Probably the best example of this is the gun debate. I will readily admit that I JUST DON’T GET IT. If you were given the choice of living in a society where there were virtually no guns, and very little gun-related violence, versus living in a society where everyone had guns, and there was more gun-related violence than in most other parts of the world, wouldn’t you chose the one where no one had guns? Well, yes, if you come from a family that never had guns around, you have never touched a gun, and you have never been involved in a situation where you might have wanted to have a gun in your hand. And, yes, if you currently live in a society where your chances of even seeing a gun, let alone be harmed by one, are virtually nil. Not so, however, if your family has always had guns, you have fond memories of hunting with your dad, and your neighbour’s house was broken into at gunpoint last week.

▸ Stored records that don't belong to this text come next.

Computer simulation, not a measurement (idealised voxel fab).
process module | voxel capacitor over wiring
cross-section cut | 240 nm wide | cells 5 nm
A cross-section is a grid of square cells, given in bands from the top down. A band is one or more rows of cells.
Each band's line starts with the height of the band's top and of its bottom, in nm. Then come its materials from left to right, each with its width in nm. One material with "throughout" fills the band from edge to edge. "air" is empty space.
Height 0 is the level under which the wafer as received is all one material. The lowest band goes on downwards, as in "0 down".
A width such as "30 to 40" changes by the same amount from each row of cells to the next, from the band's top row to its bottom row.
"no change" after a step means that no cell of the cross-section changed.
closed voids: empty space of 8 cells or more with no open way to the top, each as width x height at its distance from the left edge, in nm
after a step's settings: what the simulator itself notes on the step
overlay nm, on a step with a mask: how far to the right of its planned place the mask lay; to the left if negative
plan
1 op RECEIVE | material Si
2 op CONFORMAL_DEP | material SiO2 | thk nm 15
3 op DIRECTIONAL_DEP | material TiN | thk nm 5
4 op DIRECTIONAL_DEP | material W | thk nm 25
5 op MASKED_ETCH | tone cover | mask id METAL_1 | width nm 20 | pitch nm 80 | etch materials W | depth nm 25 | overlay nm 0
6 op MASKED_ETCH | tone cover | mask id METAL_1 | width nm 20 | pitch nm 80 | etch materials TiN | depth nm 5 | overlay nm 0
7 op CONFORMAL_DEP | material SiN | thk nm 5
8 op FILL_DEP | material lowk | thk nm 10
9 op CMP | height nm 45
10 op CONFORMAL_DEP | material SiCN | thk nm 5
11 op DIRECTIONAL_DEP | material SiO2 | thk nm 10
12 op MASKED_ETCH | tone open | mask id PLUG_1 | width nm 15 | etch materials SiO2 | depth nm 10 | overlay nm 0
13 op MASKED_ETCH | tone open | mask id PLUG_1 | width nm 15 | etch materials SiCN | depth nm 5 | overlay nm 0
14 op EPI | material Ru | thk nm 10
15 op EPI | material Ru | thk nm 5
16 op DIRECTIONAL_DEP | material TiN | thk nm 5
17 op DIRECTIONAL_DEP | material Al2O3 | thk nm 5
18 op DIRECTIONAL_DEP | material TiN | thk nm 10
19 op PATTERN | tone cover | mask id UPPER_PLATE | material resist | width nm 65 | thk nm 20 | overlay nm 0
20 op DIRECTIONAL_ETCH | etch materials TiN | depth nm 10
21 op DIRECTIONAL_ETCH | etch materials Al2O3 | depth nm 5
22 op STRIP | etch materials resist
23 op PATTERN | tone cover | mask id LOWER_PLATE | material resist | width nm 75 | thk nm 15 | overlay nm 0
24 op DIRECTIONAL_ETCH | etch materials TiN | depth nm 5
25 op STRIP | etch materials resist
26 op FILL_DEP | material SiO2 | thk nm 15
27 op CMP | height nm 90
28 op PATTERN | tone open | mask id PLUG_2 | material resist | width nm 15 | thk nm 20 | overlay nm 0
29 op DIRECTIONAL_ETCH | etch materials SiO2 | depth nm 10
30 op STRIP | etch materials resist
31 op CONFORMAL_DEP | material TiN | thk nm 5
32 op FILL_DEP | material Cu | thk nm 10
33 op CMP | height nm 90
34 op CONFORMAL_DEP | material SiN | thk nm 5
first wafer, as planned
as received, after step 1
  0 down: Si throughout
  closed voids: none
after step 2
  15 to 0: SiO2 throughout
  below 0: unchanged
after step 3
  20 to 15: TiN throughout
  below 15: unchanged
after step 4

It’s not that the gun-shunners are daisy-eyed optimists and the gun-lovers are Yosemite Sam wannabes. It’s that our upbringing, and our current environment, have conspired to bring us to certain views, and it is very, very hard to see the world in a different way. ESPECIALLY WHEN FEAR IS INVOLVED. I would say that fear underlies the argument on both sides of the gun debate. Those who want to get rid of the guns are afraid of the guns, and those who want more guns are afraid of not having guns around when they feel the need to protect themselves.
The problem with both of these viewpoints is that they are based on a very ego-centric view of the world. One thing our Western upbringing gives us in common is the idea that what we as individuals think is the most important thing — the only thing — we need to consider. We have an unbelievable tendency to ignore the fact that we live in society. I studied Psychology to a very high level at university and I thought that gave me a great deal of insight into the way the world works. However, I took my first university-level class in sociology a couple of years ago and my brain practically exploded. Without considering issues from both the psychological and the sociological perspective, I was only seeing half (or less) of the picture. I came to the rather painful realization that my entire worldview, until that point, was horribly skewed.
That experience was the second time in my life that my understanding of the world was completely changed through a particular experience. The first was when I came to Japan and realized that the world was not filled with other people who thought exactly like I did. In fact, as a suddenly very visible, and very minor minority (white, Canadian female in Japan), I found myself having to constantly defend my views on all subjects. Until that point in my life, I had been surrounded by people who thought like I did on most subjects. At the time (i.e. in the 24 years of living in Canada until that point), I didn’t realize that I was surrounded by people who thought like I did on most subjects. I definitely argued with people in Canada, but I realize that the sphere of all arguments I had had to that point in my life could be contained in the dots on the letter “i” in the word “international”. Being pulled out of the comfortable womb of my native land did a very good job of making me see things like “culture”, “privilege”, and “normal” in an entirely different light.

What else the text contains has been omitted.